I could have done even better in my predictions -- indeed would have had a perfect score thus far -- had I followed this simple rule: In any case about criminal law (including the post-conviction rights of criminals), the government will win. This would have led me to avoid my two wrong predictions (Bean and Sattazahn), as well as allowing me clairvoyance with respect to two of the opinion-without-argument cases. Five of the 15 decided cases would have been correctly predicted, and none incorrectly, on the basis of this rule of thumb alone.

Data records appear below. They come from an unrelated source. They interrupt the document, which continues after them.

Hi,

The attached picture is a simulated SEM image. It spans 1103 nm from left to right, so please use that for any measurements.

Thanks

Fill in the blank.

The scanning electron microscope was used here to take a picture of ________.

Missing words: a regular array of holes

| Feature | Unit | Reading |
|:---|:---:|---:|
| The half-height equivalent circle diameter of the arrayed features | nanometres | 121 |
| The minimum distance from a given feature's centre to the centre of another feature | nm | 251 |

Another prediction that would have gotten you 5 points and no errors would be "That darn liberal Ninth Circuit? Reverse." In fact, these reversals have all been unanimous. But please don't fall for the old line that these unanimous reversals are proof that the Ninth Circuit's judges are "bad" (as in, incompetent); also unanimously reversed, so far, have been the Fifth and the Tenth Circuits, who aren't anybody's idea of liberal. I've talked about this before.

But having been cynical for a couple of paragraphs, I will try not to be such a grump and to reach the question: yes, but has the Court gotten anything seriously wrong yet? And how do you answer that? The obvious answer is that there's no agreed-upon way to answer the question. But here is my idea of a fun thought experiment along these lines: how would the Court's Term have been different if there were four cloned Justices Heldman, in place of the four most "conservative" (right-wing) Justices? The answer, as to the bottom-line outcomes of decided cases, is "not much at all." One person would be off death row in Pennsylvania (where he is now still scheduled to die by 5-4 vote), and we (the four of me, and Justice Stevens) would have held that the government waived the dispositive issue in US v. Recio. But other than that, the outcomes would probably have been the same.1

What does this show? Take your pick: (a) that the cases that are decided this early in the Court's Term tend not to be divisive ones (he says, on the day after the anniversary of Roe v. Wade), or (b) that much of the real action on the Court comes not in deciding cases, but instead in deciding which cases to hear. Take yesterday's decision in Meyer v. Holley. Sure, it looks like the Ninth Circuit was probably wrong, but from reading the Supreme Court's opinion it seems that this precise issue had never come up in any other case before now; and that it would come up again in a way that really mattered in future cases, if ever, only very rarely. So was this really one of the 80-or-so most important cases of the year, one of the ones that the Supreme Court ought to be fooling with? The Justices Heldman would have very different priorities as to what issues are really deserving of the Court's consideration, and could fill up the Court's docket with review of "conservative" lower court decisions that are rather clearly wrong.

1 Yes, I know that as a guy who loves the internet I'm supposed to decry Eldred, but I don't; I favor long-lasting and robust copyright protection. And I realized why, the other day, when the movie Shrek was on the TV, and the soundtrack included John Cale's version of Leonard Cohen's song "Hallelujah": I think it's great and even important that Leonard Cohen get a lot of money for writing such a song, whether it's used in a movie 15 or 50 or even somewhat more years after he wrote it. I don't know enough about music licensing to know whether John Cale would have gotten big checks from this too, but I hope so.